The whole and its parts

The whole & its parts

The distance between the problem and its solution

Ian and I had engaged in our first coaching. To get an immediate sense of how it would feel to work with me he had asked me to help him with a problem he had just been confronted with.

As we started to investigate the problem most of his reactions were based on some evaluation of himself. Not only that, they all included some potential reasons why things didn’t work well. In doing so, he was focused on showing me how well he understood the problem he was confronted with. By giving me an evaluation of what he wasn’t doing sufficiently well he was sharing a solution that wouldn’t work for him.

As the pattern started emerging I could associate it with a coaching tool I sometime will be using. I started paying attention to how much time he would leave between my comments, the problem he would find and the solution he associated with it.
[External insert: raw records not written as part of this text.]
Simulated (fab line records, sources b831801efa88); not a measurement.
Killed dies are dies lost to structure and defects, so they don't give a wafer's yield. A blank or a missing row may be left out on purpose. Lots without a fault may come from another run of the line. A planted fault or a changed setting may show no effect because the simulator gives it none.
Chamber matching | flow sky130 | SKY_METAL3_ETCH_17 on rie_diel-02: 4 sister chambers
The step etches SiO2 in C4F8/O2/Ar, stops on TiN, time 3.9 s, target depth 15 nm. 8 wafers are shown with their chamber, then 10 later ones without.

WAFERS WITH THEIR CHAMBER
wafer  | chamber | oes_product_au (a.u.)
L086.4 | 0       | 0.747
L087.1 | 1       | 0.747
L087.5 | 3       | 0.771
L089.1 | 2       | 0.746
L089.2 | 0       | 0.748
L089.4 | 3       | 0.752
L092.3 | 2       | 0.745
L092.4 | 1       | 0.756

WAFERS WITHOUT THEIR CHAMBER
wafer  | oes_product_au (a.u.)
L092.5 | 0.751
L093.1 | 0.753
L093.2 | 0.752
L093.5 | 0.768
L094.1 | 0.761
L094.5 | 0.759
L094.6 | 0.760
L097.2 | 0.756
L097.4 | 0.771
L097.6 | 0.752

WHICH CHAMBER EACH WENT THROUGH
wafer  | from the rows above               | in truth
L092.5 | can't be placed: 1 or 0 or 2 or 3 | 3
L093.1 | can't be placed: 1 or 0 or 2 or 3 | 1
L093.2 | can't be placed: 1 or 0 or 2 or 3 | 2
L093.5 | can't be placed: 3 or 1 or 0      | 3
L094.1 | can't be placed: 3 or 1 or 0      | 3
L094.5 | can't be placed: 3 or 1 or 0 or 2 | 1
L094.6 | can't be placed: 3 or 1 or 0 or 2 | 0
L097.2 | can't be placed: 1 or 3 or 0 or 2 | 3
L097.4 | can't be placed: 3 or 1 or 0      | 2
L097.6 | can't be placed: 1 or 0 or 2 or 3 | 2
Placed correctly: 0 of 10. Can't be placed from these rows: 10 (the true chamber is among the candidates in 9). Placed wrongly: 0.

Depending on the amount of information he was sharing on the problem I was able to get an idea of how clearly he experienced the problem and how he was understanding it.

However, when his description of the problem stayed a mere statement I was left alone to understand the problem by myself. With the explanations, he shared as to why that problem would persist I was invited to think about a different solution as he had already told me one that wouldn’t work.

What I was thus looking for was one of three things. His willingness to step into the experience and make himself aware of it. His ability to describe the experience. And what he could make out of that experience by thinking about it.

Looking at it from a different angle the first step is about making oneself aware of the data, the second step is about analyzing the data, while the third step is there to give meaning to that data.

Whichever step is left out, tells us more about “the distance between the problem and the solution”. It thus tells us how many of the steps needed to have an idea of the solution may have been left out.